On 10/31/2013 01:34 PM, Sebastian Huber wrote:
On 2013-10-31 13:21, Daniel Hellstrom wrote:
On 10/31/2013 12:38 PM, Sebastian Huber wrote:
On 2013-10-31 12:30, Daniel Hellstrom wrote:
I see that the cpu_set_word_t is set to 32-bit which suites most CPUs, there is
probably a good reason for it but would it make sens to make it dependent on
the architecture? So that 64-bit machines have it sized to 64-bits. I'm not
sure there are 16-bit SMP machines :) .

No, this should be a fixed size integer for all architectures to allow static
initialization.  Anyway it will be a long way for RTEMS to support 33
processors.

So what is the point of having an array of 32-bits in the set? If there were a
16-bit SMP CPU would not performance be better to describe it with a 16-bit
instead of an 32-bit word? Its probably not realistic with a 16-bit SMP machine
anyway, more realistic is a 64-bit SMP machine. Would the atomicity of having a
64-bit word instead of 32-bit word on a 64-bit machine matter?

Performance of the operations at this API level is completely irrelevant.  What 
the implementation does with these CPU sets internally is something different.

Other operating systems don't have a static link-time configuration.

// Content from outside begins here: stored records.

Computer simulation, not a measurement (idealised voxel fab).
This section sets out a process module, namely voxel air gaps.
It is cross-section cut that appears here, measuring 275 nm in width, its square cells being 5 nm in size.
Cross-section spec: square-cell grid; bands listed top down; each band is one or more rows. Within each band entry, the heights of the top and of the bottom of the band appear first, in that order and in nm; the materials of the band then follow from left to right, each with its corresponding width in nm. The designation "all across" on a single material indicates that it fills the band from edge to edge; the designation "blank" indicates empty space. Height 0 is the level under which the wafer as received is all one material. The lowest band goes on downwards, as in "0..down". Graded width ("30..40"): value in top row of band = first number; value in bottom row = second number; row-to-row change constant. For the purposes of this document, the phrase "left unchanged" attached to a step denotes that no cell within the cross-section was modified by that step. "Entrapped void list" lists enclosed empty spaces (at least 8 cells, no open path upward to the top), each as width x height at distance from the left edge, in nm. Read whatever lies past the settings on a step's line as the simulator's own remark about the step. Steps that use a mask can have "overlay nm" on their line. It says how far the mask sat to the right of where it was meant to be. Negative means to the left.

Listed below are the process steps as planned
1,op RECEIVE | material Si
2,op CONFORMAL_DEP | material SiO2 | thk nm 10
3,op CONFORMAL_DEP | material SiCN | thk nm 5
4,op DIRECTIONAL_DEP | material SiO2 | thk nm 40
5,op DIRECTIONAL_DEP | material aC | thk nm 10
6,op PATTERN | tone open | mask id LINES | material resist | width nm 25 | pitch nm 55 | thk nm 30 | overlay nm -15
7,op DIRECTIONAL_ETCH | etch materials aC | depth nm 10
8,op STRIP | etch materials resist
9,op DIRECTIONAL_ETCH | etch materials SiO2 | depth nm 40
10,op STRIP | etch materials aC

Sorry, I'm not sure I understand what you are saying or if we are saying the same thing or that I'm just don't understand as usual :) All I meant with my question was why specify it to 32-bit for all architectures? Why not have it 16-bit for 16-bit CPUs, 32-bit for 32-bit CPUs and 64-bit for 64-bit CPUs. I'm not sure what that has to do with linking or maximum number of CPUs. Linux for example have defined it to a unsigned long, which is a minimum 32-bit and on some 64-bit machines will be 64-bit, I can't see what the problem is with that. For the LEON it is better with a hard 32-bit definition, so I'm satisfied with the current implementation.


At this point we
haven't been discussing atomic cpusets, my guess is that other OSes have
definitions for that and in that case on a 64-bit machine it could make sens,
or what do you think?

What do you mean with "atomic cpusets".